Girls are doing better - much better in many cases - at school than boys. Where the maths stops adding up - or where the real world intrudes - is that this educational advantage isn’t translating into economic opportunity in the conventional sense. But that isn’t to say it still won’t change the world. In our data-crazed age, we have more and more facts at our fingertips about how strongly girls start out on their passage through life and how side-tracked they can get in a society that has traditionally attached little value to their concerns.

Girls are much more likely than boys to suffer from depression and worry about their weight. But contrast these social trends with some other equally strong ones. In 199596, 10 per cent more girls than boys obtained at least five A to C grades in their GCSEs. In younger age groups, girls consistently scored much higher in English and moderately higher in teacher assessment, which suggests to me they are more socialised and better at communicating than their male peers. In both the UK and the US, there are slightly more female undergraduates than male (consider that, in 1970-1, the UK had twice as many male undergraduates as female).

And in the field of adult education, female enrolments outnumber male by nearly three to one. From education to employment, women are clearly hungry for opportunity, but while their move into the work force has upped their visibility, you still couldn’t make a very conclusive case for equality. The female success stories that the media parade as evidence of the gains women have made are scarcely representative of the average working woman’s lot. That doesn’t mean that educational success isn’t leading to success in the workplace for women. It is, but it’s success on their terms and you won’t find it by looking in the usual male hidey-holes.

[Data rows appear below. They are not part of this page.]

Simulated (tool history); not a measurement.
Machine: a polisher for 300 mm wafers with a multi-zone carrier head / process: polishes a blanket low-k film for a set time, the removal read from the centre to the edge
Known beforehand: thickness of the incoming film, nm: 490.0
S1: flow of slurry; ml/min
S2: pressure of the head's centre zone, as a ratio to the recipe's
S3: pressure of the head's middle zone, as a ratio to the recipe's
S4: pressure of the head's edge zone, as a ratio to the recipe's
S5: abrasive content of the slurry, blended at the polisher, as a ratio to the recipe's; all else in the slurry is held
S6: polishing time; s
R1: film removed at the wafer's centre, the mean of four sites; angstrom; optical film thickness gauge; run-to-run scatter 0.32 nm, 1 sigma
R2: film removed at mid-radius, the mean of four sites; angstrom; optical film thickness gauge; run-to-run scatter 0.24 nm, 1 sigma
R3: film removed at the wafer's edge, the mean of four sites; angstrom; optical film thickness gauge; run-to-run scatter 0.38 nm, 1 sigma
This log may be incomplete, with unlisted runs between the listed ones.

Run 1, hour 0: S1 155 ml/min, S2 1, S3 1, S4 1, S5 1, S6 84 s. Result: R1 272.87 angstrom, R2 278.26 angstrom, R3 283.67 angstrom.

Women are wonderful entrepreneurs, and they have an instinctively entrepreneurial attitude to their assets, none of which is more valuable than education. They have suffered so much from the status quo that they are keen to find ways round it. Education helps them find those ways. At the moment, it’s more obvious in grass roots political activism - environmentalism and human rights, for instance - but I’m convinced the entrepreneurial zeal with which women are transforming the political landscape will have an equal impact on the global economy.

The process is much more graphic and easy to grasp in a small, economically marginalised community than it is in our own scattered society. In communities and co-operatives around the world, I’ve seen what the umbilical connection between education and economic opportunity means to women. It is fundamental to self-esteem. And it is women’s self-esteem which holds a society together, ensuring cultural continuity, offering a chance to protect the past while shaping a future.

But how do we get from here to there? How do we elide the educational achievements of girls today and the empowerment of women tomorrow? Progress poses challenges. Here in the UK, for instance, there seems to be a real worry that women are not attracted to the sciences or engineering, and those that are, are much less likely than men to turn their qualification into a career. I don’t see that as a problem.

In the US, the National Council for Research on Women recently released data which detailed the closing of the gender gap in the fields of maths, science and sport. Who says that won’t happen here too? It seems to me we have to look for women to apply their learning in newer, less predictable ways, using so-called “feminine” values such as a sense of community. You don’t have to wonder what would happen if we could feminise economic activity and economic relations. There is already plenty of evidence in the work of female financial pioneers whose concern about the society their children will inherit promises to fundamentally change global economics.

The holistic perspective that the future demands comes naturally to women. I can imagine a day will dawn when compassion counts for as much as cash flow. And that’s the day when education and economic opportunity will be perfectly in sync for the girls of the world.